Here is a film where Driven, Independent Woman A is so triumphantly anti-faith and anti-religion (and her religious Meet Cute encounter at the airport so guileless, self-possessed, and unquestionably wonderful) that we know beyond any doubt that Driven/Independent is compensating for something. Where Family Man, presumably an adult who was self-controlled enough to raise kids to teenagerhood, afford a house, and maintain working relationships with his parents, loses it during the opening statement of his job interview. Where Patriarch and Waitress get into a falling-out over life decisions (or potential life decisions) that approach but do not equate to adolescent in their maturity level.

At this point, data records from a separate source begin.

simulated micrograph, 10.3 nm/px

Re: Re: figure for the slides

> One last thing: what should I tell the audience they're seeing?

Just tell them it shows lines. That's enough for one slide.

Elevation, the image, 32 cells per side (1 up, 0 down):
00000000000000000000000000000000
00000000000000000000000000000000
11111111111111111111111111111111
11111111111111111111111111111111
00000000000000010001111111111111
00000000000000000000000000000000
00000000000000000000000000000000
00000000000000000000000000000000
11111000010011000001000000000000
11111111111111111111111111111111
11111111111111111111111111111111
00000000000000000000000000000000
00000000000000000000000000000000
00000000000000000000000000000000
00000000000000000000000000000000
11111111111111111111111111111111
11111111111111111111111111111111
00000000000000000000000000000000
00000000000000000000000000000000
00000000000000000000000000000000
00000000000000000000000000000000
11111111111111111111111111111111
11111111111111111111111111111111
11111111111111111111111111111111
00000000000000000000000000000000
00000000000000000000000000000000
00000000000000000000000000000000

Here is a film about shallow, venal people and the problems they create for themselves and for each other, almost precisely until the clockwork moment in the script where they’re required to have a change of heart. You can tell they’re having a change of heart, because of the dialogue that carefully explains everything that everyone is thinking, and also because of the loud clicking sound the gears make when they shift.
And the movie is pretty mean-spirited toward its characters, especially the younger ones. A holiday movie with a mean streak is not a recipe for disaster; nor is one that is shallow and feel-good and ultimately made for reassurance and not dramatic truth. A holiday movie with a mean streak that wants us to feel good about shallow people is what we’ve got here, and it made short work of my patience. Two things work in its favor: It has such sour stablemates in the holiday-movie subgenre that it avoids being the worst of them with relative ease; and for most of its running time, it’s too bland and toothless to really be offensive.
These are the only two things. Even under the low standards we’ve set for it, Love the Coopers doesn’t deliver much of anything worthwhile. None of the talented cast gets a chance to develop their character (and some, like Anthony Mackie’s officer, are utterly wasted), we never get the sense that these are functioning personalities on even a two-dimensional level, and the enterprise just kind of slops and oozes along in a series of histrionic little episodes until it decides to end. I will leave it to you to find out or guess whether or not the final scene involves: a) a big holiday meal, b) an extended dance sequence, c) moppets, or d) all of the above.
For some, the movie will provide an affirmation of the lasting power and connection of family. Pity they do not receive that message through a smarter, more capable film. For others, the archaic nature of the dynamics and world will be an active irritant. For still others, the shoddy editing and botching of tone and distracting visual effects will be a deal-breaker (the copious amount of digital smoothing performed on Diane Keaton’s face is a more frightening special effect than anything from October. Keaton in real life looks great at nearly 70; what were they thinking?)
And for a small sect of the moviegoing population, the movie’s execution of ancient clichés and spectacular lack of self-awareness about them will lead to some bitter humor. There are no reasons to honestly appreciate Meet the Coopers, and plenty of reasons to pass it over in favor of another piece of cinematic comfort food - one that isn’t quite so shrill, or so rote and simpleminded.